Home Explore Blog CI



git

1st chunk of `Documentation/git-bisect-lk2009.adoc`
618de3423643992c97790d184ef8f82a9555148aa17ef8d80000000100000fa1
Fighting regressions with git bisect
====================================
:Author: Christian Couder
:Email: chriscool@tuxfamily.org
:Date: 2009/11/08

Abstract
--------

"git bisect" enables software users and developers to easily find the
commit that introduced a regression. We show why it is important to
have good tools to fight regressions. We describe how "git bisect"
works from the outside and the algorithms it uses inside. Then we
explain how to take advantage of "git bisect" to improve current
practices. And we discuss how "git bisect" could improve in the
future.


Introduction to "git bisect"
----------------------------

Git is a Distributed Version Control system (DVCS) created by Linus
Torvalds and maintained by Junio Hamano.

In Git like in many other Version Control Systems (VCS), the different
states of the data that is managed by the system are called
commits. And, as VCS are mostly used to manage software source code,
sometimes "interesting" changes of behavior in the software are
introduced in some commits.

In fact people are specially interested in commits that introduce a
"bad" behavior, called a bug or a regression. They are interested in
these commits because a commit (hopefully) contains a very small set
of source code changes. And it's much easier to understand and
properly fix a problem when you only need to check a very small set of
changes, than when you don't know where look in the first place.

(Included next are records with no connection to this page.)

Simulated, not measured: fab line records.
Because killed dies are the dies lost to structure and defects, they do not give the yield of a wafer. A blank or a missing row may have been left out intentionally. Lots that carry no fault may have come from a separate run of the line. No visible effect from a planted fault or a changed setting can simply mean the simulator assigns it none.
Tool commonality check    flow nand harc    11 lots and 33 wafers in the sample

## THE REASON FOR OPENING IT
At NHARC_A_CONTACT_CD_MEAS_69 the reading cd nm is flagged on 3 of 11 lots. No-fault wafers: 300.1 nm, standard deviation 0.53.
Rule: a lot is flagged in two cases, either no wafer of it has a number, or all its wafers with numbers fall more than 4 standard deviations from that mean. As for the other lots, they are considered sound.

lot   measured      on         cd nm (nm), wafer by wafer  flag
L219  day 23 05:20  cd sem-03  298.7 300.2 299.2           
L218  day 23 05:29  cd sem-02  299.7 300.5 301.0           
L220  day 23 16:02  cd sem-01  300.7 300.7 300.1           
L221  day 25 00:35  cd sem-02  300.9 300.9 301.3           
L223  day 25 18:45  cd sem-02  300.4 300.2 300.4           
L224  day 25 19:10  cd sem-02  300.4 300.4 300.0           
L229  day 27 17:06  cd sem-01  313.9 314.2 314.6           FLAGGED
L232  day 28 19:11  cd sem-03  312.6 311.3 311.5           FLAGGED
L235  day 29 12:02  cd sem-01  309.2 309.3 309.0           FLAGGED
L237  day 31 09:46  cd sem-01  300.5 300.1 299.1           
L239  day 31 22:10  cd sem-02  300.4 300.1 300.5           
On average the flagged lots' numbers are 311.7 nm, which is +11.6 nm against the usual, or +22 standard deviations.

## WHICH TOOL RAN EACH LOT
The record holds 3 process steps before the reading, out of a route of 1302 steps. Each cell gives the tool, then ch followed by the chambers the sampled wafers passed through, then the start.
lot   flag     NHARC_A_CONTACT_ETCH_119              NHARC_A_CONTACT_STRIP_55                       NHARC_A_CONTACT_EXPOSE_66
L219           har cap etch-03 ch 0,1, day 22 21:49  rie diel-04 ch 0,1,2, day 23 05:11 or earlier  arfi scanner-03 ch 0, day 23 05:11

So to help people find commits that introduce a "bad" behavior, the
"git bisect" set of commands was invented. And it follows of course
that in "git bisect" parlance, commits where the "interesting
behavior" is present are called "bad" commits, while other commits are
called "good" commits. And a commit that introduce the behavior we are
interested in is called a "first bad commit". Note that there could be
more than one "first bad commit" in the commit space we are searching.

So "git bisect" is designed to help find a "first bad commit". And to
be as efficient as possible, it tries to perform a binary search.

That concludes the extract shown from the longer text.